[At this year's MLA in Austin, I participated in a round table with these critics and poets you see me pointing out here. We each made opening statements, and then had an engaging discussion with the standing room only crowd in the room. Below is the text of my opening.]
I want one ethnic thing here
right from the start. Dis-
As we began to conclude our preface to an anthology of innovative writings by black artists in America, Lauri Ramey and I wrote that the collection “may have the effect of putting a final nail in the coffin of the long-standing argument that black poets in America were busy ‘telling their own stories’ while white poets pursued a more experimental course.” The auxiliary function is important here. Experience, as well as our culture’s on-going fascination with zombies and vampires, teaches us that coffins are never sealed with any real finality; nails are all too often wrenched loose and the dead walk, and write, among us. A part of our frustration was that the argument we hoped to see buried at long last had, for generations, occluded behind multiple veils the thriving body of innovative literary arts created by putatively minority poets.

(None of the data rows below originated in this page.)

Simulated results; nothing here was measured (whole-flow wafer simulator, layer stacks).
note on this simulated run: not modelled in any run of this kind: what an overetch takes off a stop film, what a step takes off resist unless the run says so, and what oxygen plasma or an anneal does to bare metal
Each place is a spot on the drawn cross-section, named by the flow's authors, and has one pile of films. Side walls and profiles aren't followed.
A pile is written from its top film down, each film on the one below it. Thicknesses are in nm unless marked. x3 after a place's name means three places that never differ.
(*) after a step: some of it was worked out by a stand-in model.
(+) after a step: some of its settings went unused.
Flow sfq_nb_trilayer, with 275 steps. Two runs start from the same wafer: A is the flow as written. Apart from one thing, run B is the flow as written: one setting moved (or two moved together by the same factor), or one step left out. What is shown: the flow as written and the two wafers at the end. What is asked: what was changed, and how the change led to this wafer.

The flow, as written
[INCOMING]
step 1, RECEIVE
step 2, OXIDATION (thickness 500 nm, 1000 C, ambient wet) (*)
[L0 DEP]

We hadn’t long to wait to see our frustrations reanimated.
A great puzzle of our critical moment is the quickness with which we seem to have forgotten lessons supposedly learned in our theory-laden recent past. Didn’t we all learn at last the lesson of the Celestial Emporium of Benevolent Knowledge, from Foucault if not from Borges? A system of logic that opposes “those that are included in this classification” to “those that tremble as if they were mad” is not a mode of thought likely to prove either productive or liberating. Leaving behind a time when all binary oppositions were to be deconstructed, we came to a time when we seemed to have forgotten what it was to analyse a binary opposition.
And so, for example, we have the recent spectacle of Helen Vendler, in her complaint against Rita Dove’s Penguin Anthology of Twentieth-Century American Poetry, opposing “multiculturalism” to aesthetic value, as if there were a definable distinction between these two categories. Similarly, an invidious distinction between “identity politics” and “experimental writing” has, over this past year, been at the heart of arguments in American poetry as if we had all agreed on the meaning of these terms, as if they were mutually exclusive categories, as if the body of work left us by Amiri Baraka or Jayne Cortez had never been read.
And it is just that mode of catachresis that animates, for one instance, Aaron Kunin’s desire, in a response to the Vanessa Place controversy, to oppose the categories of racism and bad writing. This desire leads him eventually to the worst sort of straw man argument. Characterizing the complaints about Place’s Gone with the Wind Project, Kunin writes:
"The idea behind this accusation seems to be that any writing that uses racist language or imagery is itself racist, and, if the writer is white, white supremacist. By that logic, any representation of racism would be racist. The study of racism would become impossible. At best, the study of racism could proceed only by further inflicting or exploiting the pain of what it studies."
As someone who has been studying racism for most of my life, I’d be among the first to admit that it is impossible to study racism without feeling and perhaps inflicting pain. But by this logic, something like Alice Randall’s Wind Done Gone would be labeled a racist exercise despite the blackness of its author, and Richard Powers’ magnificent novel The Time of Our Singing, or Armand Schwerner’s poem written as a memorial to Micheal Schwernber, murdered by racists in Mississippi, a poem read at a rally for the then imprisoned Amiri Baraka, would themselves be labeled instances of white supremacy.
Just as the opposition of identity to experimentation can have the effect of erasing the history of poets identified in one sense or another as “minorities,” this form of illogic simultaneously erases realities of racism while heaving open the gates for the continuation of racial politics as usual. Tony Hoagland is not an “experimental” poet in any usual sense. He has written that:
"White writers, for their part, are caught in the double–or triple–bind of power, apology and hatred. As a result, they feel mostly compelled to say nothing, at least nothing remotely controversial, on the subject of race." (201)
And even though Hoagland here presumes to speak for all white writers, clearly the self-censorship he describes has, regrettably in this instance, never applied to him. In a similar vein, Martha Collins, deploying a yet more encompassing royal “we,” declares that we are all racist (157), a judgement that has the real effect or erasing racism itself.
I am under no illusions, even given that hope expressed in the preface to the collection What I Say. There are racists in the world of experimental writing, and always have been. This is not a property of experimentalism any more than it is inherent in the structures of mainstream verse, despite the examples of Tony Hoagland, Ellen Bryant Voight, Dave Smith and so many others. Race was itself an experiment of sorts. And while it would be immoral, after the fashion of Chief Justice Roberts, to demand of minority poets that they grace the white world with their specifiable diversity, it is unethical to allow racialist modes of critical thought to divide us from our experimental selves, to deliver us once more to banalities and blindness.